EGU24-9743, updated on 08 Mar 2024
https://doi.org/10.5194/egusphere-egu24-9743
EGU General Assembly 2024
© Author(s) 2024. This work is distributed under
the Creative Commons Attribution 4.0 License.

Direct Numerical Simulation of Immiscible Two-phase Flow in Rough Fractures from Viscous to Capillary Fingering – Impact of Flow regime and Structure of the Aperture Field 

Insa Neuweiler1, Rahul Krishna1, Zhibing Yang2, and Méheust Yves3
Insa Neuweiler et al.
  • 1Leibniz Universität Hannover, Institute of Fluid Mechanics, Department of Civil Engineering / Inst. of Fluid Mechanics, Hannover, Germany
  • 2Wuhan University, State Key Laboratory of Water Resources Engineering and Management, Wuhan, China
  • 3University of Rennes, Géosciences Rennes, Rennes, France

Immiscible fluid displacement in rough geological fractures plays a crucial role in various subsurface processes, such as enhanced oil recovery and geological carbon sequestration. In horizontal settings, this displacement is governed by capillary and viscous forces, resulting in the emergence of various displacement patterns as a less viscous fluid displaces a more viscous one (drainage). The macroscopic variables quantifying the flow process differ substantially between the two limit unstable regimes, namely capillary and viscous fingering, for very low and very large capillary numbers, respectively. While there has been extensive investigation of such phenomena in the context of porous media, studies on rough fractures are relatively scarce. In this study, we perform Direct Numerical Simulation (DNS) to analyze the process of drainage by solving the Navier–Stokes equations within the fracture pore space, employing the Volume of Fluid (VOF) method to track the evolution of the fluid-fluid interface. We consider a wide range of Capillary numbers (10-5 – 10-2) encompassing both the viscous and capillary dominated regimes, as well as three distinct viscosity ratios (0.8, 0.05 and 0.01), and address realistic synthetic fracture geometries characterized by their Hurst exponent, the ratio of the roughness amplitude to the mean aperture (denoted as the fracture closure), and the correlation scale Lc (i.e., the scale above which the two fracture walls are identical) of the investigated fracture domain. The fracture closure is varied between 0.1 and 1, and Lc between L/32 (aperture field with spatial correlations only at small scales) and L (self-affine aperture field), where L denotes the length of the domain. Starting from the invasion morphologies of the fluid-fluid interface, we examine various pore-scale and macroscopic flow observables, allowing us to systematically characterize the displacement processes of the two-phase system at the hydrodynamic scale. Additionally, flow observables, such as the residual saturation of the displaced fluid and the interfacial area, can be utilized to define the parameter functions of a continuum scale two-phase flow model towards upscaling.

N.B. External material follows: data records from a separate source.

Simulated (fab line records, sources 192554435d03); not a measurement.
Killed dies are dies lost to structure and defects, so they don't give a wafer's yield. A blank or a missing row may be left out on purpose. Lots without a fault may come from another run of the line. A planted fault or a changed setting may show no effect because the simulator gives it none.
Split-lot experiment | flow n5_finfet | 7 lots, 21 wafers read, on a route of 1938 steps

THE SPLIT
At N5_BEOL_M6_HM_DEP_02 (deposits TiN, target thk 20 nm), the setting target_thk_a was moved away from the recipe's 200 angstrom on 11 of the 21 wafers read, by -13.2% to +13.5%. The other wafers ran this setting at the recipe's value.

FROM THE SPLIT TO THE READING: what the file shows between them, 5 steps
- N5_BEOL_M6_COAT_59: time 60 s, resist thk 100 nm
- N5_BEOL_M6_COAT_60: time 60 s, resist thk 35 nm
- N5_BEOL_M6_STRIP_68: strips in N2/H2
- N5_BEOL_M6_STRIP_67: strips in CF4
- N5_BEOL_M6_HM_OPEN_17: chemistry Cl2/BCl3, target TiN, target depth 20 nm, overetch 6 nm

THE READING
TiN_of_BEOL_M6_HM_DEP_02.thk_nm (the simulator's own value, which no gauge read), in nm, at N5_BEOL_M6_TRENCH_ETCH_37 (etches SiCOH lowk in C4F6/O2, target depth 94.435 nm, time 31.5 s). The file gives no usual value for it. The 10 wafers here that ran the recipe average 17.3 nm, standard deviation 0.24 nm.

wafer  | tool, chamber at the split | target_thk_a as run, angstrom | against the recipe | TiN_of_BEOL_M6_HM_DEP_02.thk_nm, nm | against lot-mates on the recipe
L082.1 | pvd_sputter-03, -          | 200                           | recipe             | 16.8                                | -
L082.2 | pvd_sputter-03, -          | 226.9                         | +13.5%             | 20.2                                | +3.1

How to cite: Neuweiler, I., Krishna, R., Yang, Z., and Yves, M.: Direct Numerical Simulation of Immiscible Two-phase Flow in Rough Fractures from Viscous to Capillary Fingering – Impact of Flow regime and Structure of the Aperture Field , EGU General Assembly 2024, Vienna, Austria, 14–19 Apr 2024, EGU24-9743, https://doi.org/10.5194/egusphere-egu24-9743, 2024.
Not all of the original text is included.